I am a Ph.D. student in computer science. I found that the corresponding author is often not marked in conference papers.

For example, in the following paper, how do I know who the corresponding author is? https://ieeexplore.ieee.org/abstract/document/9065598

  • 1
    Back in the day when one author would have reprints meant for distribution, this made much more of a difference Dec 1, 2021 at 13:09

2 Answers 2


The practice of "corresponding author" only exists in some scientific fields, while other fields make no such distinction.
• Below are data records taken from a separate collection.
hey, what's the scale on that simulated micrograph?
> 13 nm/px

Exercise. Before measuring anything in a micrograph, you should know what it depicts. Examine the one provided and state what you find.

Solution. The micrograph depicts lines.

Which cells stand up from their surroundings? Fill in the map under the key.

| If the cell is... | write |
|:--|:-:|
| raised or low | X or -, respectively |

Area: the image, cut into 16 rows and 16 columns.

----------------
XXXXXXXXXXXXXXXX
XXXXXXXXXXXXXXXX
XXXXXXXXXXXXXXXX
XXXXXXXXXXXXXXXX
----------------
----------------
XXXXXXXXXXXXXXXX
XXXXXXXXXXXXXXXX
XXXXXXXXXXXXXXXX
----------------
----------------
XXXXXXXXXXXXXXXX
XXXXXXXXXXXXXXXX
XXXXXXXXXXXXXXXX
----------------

In general "corresponding author" is a distinction that strongly differentiates author roles, such that some authors are "workers" and others are "bosses", with the biggest "boss" being the corresponding author. It typically shows up in more experimental fields, such as biomedicine, where a single PI may have an army of grad students and postdocs acting as lab techs and a paper can easily have a dozen or more authors, some of whom made minimal intellectual contribution. It would make no sense to write to an author who knows little about the paper, and thus the notion of "corresponding author" can make a lot of sense for such a collaboration.

Other fields, particularly more theoretical and mathematical ones, explicitly reject this distinction. Some even reject the notion of significance in author order and expect authors to be listed alphabetically. For these fields, the collaborations tend to be much smaller and much more intellectually balanced. The notion of a "corresponding author" makes no sense for such a collaboration.

IEEE's breadth includes communities at both extremes of these practices, and thus if you do not see a corresponding author, you should assume that the paper comes from a community that does not make such a distinction.

Bottom line: if you don't see a "corresponding author" you can write to any of the authors with an email address listed or, better yet, cc the full collaboration.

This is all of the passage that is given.